Before running the test, ensure:

1. Start the Observability Stack¶

docker-compose up -d

2. Start the Rust Application¶

# Terminal 1
RUST_LOG=info ./target/release/otel-tutorial

3. Verify Everything is Running¶

# Check all containers
docker-compose ps

# Check app is responding
curl http://localhost:8080/api/health

Running the Stress Test¶

Basic Test (Default Settings)¶

# Run with default settings (5-20 concurrent users for ~2 minutes)
k6 run k6-stress-test.js

Custom Load Profile¶

# Light load: 5 users for 30 seconds
k6 run -u 5 -d 30s k6-stress-test.js

# Medium load: 20 users for 1 minute
k6 run -u 20 -d 1m k6-stress-test.js

# Heavy load: 50 users for 2 minutes
k6 run -u 50 -d 2m k6-stress-test.js

# Ramp up gradually (built-in to script)
k6 run k6-stress-test.js

Custom Server URL¶

# Point to different server
BASE_URL=http://example.com:8080 k6 run k6-stress-test.js

With Verbose Logging¶

# Show detailed output
k6 run -v k6-stress-test.js

# Show only important metrics
k6 run --summary-export=summary.json k6-stress-test.js

What the Test Does¶

Test Scenarios (repeated in each iteration):¶

Health Check
Simple GET /api/health
Verifies server is responding
Baseline performance check
User CRUD Operations
Create a new user (POST)
List all users (GET)
Get specific user (GET)
Handle 404/error cases
CPU-Intensive Work
Fibonacci computation (POST)
Tests with n=10, 15, or 20
Generates longer spans and traces
Useful for performance analysis
Error Handling
Invalid email format
Invalid fibonacci parameter (n > 50)
Tests error logging and tracing

Load Stages (Built-in):¶

Ramp-up (0-40s):     5 → 20 users
Sustained (40-100s): 20 users (steady state)
Ramp-down (100-140s): 20 → 0 users

Total runtime: ~2-3 minutes

Monitoring During Test¶

Terminal 1: Application Logs¶

# Watch the app's JSON logs as requests arrive
RUST_LOG=debug ./target/release/otel-tutorial | jq

Terminal 2: K6 Output¶

# Running the test
k6 run k6-stress-test.js

Terminal 3: Watch Live Data¶

In Grafana (Logs):¶

# Open http://localhost:3000
# Explore → Loki
# Query: {container="otel-tutorial"} | json | level="INFO"
# Watch logs appear in real-time

In Jaeger (Traces):¶

# Open http://localhost:16686
# Select "otel-tutorial" service
# Watch traces populate with operation timings

In Prometheus (Metrics):¶

# Open http://localhost:9090
# Query: up (shows all services)
# Watch real-time data

Understanding K6 Output¶

When you run k6, you'll see metrics like:

✓ status is 200                       1234 / 1234  (100%)
✗ status is 201                        500 / 1000  (50%)

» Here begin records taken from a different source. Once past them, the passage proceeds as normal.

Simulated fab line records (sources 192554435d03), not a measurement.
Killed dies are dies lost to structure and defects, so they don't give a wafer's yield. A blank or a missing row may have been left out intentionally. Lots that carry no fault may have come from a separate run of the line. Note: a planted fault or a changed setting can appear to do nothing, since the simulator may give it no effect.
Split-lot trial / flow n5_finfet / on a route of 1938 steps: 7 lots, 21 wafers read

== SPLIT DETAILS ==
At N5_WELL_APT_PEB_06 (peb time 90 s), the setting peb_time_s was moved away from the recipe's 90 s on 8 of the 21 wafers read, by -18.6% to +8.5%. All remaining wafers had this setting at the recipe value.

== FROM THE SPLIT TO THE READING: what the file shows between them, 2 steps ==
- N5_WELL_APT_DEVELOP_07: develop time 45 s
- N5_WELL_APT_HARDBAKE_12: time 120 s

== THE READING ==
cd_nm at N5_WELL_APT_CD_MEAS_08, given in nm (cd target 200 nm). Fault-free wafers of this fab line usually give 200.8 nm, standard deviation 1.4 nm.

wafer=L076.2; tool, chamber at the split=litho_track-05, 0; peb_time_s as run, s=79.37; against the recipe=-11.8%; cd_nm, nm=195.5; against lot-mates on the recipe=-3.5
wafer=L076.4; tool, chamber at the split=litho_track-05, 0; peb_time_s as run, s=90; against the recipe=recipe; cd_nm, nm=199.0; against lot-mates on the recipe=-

  http_req_duration..............: avg=245.3ms  min=12ms   max=5.2s    p(95)=512ms p(99)=1.3s
  http_req_failed................: 2.4%
  http_reqs......................: 5400  23.3/s
  iteration_duration..............: avg=8.2s    min=4.1s   max=15.3s
  iterations......................: 600   2.6/iter/s

Key Metrics: - http_req_duration - How long requests took - http_req_failed - Percentage of failed requests - http_reqs - Total requests and rate - iterations - How many test cycles completed - p(95) - 95th percentile (most users experience this latency) - p(99) - 99th percentile (worst case for most users)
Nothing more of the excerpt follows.